Trouble In Camelot Residents Of A Peaceful Subdivision Named Camelot Are Organizing Opposition To Plans By Wal-Mart To Locate One Of Its Store There

Grayden Jones Staff writer

For a subdivision named after the castle where King Arthur and the knights of the Roundtable gathered, Camelot has been as peaceful as a friar.

The biggest event at this middle-class hamlet on Newport Highway is the annual garage sale, where bargain hunters search for the holy grill, a Weber with an air vent.

But surprised by news that Wal-Mart hopes to construct a 130,000-square-foot store next door, some Camelot residents are suddenly breathing fire.

“This is just a shame,” says Karen Barniol, a Camelot homemaker who’s organizing opposition to Wal-Mart, which would be the centerpiece of a 40-acre shopping center on the south edge of the neighborhood.

Like so many north Spokane neighborhoods, Camelot lies in the path of commercial development. Until now, however, none has been kissed by Wal-Mart, the Arkansas-based discount retailer that’s a symbol of shopping and a magnet for growth.

With a flurry of housing built around Green Bluff, Colbert and Deer Park, shoppers have moved north and driving Newport Highway has begun to feel like a trip down North Division. That’s forced retailers such as Wal-Mart and Fred Meyer to hunt for available space on the far North Side that’s convenient for shoppers and compatible with county zoning ordinances.

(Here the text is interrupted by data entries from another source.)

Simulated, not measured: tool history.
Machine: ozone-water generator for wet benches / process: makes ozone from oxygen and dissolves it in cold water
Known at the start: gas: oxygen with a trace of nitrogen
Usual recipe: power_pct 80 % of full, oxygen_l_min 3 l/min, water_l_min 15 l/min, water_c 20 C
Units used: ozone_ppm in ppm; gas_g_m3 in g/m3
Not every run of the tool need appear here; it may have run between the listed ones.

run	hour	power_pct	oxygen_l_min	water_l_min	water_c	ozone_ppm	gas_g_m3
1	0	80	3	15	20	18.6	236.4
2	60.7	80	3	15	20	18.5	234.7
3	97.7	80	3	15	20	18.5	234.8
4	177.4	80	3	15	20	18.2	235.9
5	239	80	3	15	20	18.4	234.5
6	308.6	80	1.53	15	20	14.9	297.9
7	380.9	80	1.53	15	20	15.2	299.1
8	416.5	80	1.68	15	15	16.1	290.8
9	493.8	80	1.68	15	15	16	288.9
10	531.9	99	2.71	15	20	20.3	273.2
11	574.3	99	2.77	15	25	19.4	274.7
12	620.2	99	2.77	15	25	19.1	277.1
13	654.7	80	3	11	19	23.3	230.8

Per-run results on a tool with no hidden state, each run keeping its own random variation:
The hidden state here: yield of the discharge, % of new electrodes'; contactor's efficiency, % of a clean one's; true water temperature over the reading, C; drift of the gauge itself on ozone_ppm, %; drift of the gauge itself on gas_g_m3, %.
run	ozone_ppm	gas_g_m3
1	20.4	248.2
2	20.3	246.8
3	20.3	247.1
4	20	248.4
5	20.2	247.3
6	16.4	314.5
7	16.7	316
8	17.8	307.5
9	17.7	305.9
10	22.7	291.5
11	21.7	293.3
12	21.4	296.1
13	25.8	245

The Wal-Mart project, north of Newport Cinemas on the Nelson Landscape Service Inc. property, is predominantly zoned residential. Wal-Mart and the Nelsons are seeking to change that to a regional business zone, the most intense use possible for the site.

The change would forever alter the lifestyle of neighbors in every direction.

As many as 2,400 cars per hour would drive in or out of the shopping center, according to a Wal-Mart traffic study. That would match a busy day at NorthTown Mall, city records show.

Shoppers would spend money in nearly 370,000 square feet of retail space, including the Wal-Mart store, a yet unnamed discount store equal to Wal-Mart’s size and several other buildings. Fast-food restaurants and acres of parking would accommodate shoppers where kids once rode bikes through tree groves and sledded on an area known as the “Big W.”

Squirrels, song birds and rabbits on the land would be displaced.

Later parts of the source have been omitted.